November R&D Round Up

E-mail Melanie Martella

 

This month we have chemical sensors designed to fit inside your cell phone, contact lenses that double as heads-up displays, and surface plasmon resonance sensors with multiple channels.

Sniffing Smart Phones
Chemical sensors could be coming to an iPhone near you, at least if the researchers from NASA Ames Research Center have anything to say about it. Led by Jing Li, the team have developed a proof of concept chemical sensor designed to plug into an iPhone and detect airborne ammonia, chlorine, and methane. The postage-stamp-sized device combines a multi-channel silicon-based sensing chip that incorporates 64 nanosensors with a sample jet sensing system and supporting electronics. You can read more (and, more importantly, see the pictures, here). Many research projects have sought to combine additional sensors with cell phones for a variety of applications, including urban pollution, but this may be the slickest I've seen.

Look Into My Eyes
As a long-time wearer of contact lenses, I'm really not sure whether I'm intrigued or squicked out by the article "Contact lenses to get built-in virtual graphics" that appeared in New Scientist. I think intrigued is winning. The gist of the article is that Babak Parviz at the University of Washington, in Seattle, had the bright idea to incorporate a heads-up display into a contact lens, thus enabling a much wider field of view (a limitation with the current systems). The prototype, which has been fitted to a rabbit, is powered by a loop antenna but manages to fit power management circuitry and a tiny LED into crevices within the lens all (so they say) without obscuring the field of view of the wearer. While it's many years away from commercial use, the mere fact that Parviz and his team have achieved this much is, frankly, mind-boggling.

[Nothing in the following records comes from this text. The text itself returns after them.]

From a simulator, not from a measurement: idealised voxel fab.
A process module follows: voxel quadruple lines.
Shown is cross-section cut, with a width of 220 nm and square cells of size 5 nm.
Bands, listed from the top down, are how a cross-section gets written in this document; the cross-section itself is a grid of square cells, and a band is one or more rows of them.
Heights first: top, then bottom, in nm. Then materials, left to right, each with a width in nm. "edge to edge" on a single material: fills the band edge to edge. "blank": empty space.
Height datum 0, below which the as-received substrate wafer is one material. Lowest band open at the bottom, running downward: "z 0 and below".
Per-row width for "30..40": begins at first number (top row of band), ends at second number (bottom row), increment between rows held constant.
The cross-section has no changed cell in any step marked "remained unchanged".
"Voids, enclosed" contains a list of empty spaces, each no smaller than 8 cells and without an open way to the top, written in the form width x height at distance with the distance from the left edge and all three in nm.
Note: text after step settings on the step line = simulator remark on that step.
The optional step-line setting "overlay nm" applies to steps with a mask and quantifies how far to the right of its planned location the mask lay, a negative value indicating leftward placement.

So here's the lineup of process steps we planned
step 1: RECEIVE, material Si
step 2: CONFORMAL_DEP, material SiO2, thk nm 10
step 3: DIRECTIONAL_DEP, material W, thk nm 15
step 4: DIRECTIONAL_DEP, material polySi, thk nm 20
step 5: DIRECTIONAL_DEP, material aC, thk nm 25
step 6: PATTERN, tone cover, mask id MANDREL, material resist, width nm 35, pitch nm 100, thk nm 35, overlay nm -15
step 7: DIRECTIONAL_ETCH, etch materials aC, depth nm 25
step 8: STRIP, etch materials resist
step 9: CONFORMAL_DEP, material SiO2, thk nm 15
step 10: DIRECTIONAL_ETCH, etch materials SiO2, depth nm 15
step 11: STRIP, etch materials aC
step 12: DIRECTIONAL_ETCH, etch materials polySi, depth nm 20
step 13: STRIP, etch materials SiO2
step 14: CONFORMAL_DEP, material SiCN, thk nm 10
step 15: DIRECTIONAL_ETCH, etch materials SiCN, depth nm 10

Sculptured Thin Films for Multichannel SPRs
Surface plasmon resonance (SPR) sensors use light to instigate an electromagnetic wave—called a surface plasmon-polariton wave—that moves along a metal/dielectric sandwich and that can be altered by exposure to chemicals or surface irregularities, to name but two. As a result, the sensors are currently used for chemical detection and for certain types of surface microscopy. However, because of the way they work, they're limited to detecting one chemical species per sensor. Thanks to Akhlesh Lakhtakia of Pennsylvania State University that may change. Lakhtakia and his fellows experimented with propogating several surface waves on the substrate (for a far more detailed explanation of exactly what they did and why, I refer you to "Sculptured Materials Allow Multiple Channel Plasmonic Sensors" from Science Daily.) Rather than using the traditional metal/dielectric material, the researchers used a sculptured nematic thin film. Using these materials in a standard SPR sensor set up produced not one but three surface plasmon-polariton waves. Different materials also resulted in more than one wave. Same sensor, same general technology, but now the device can be sensitive to more than one chemical species, say.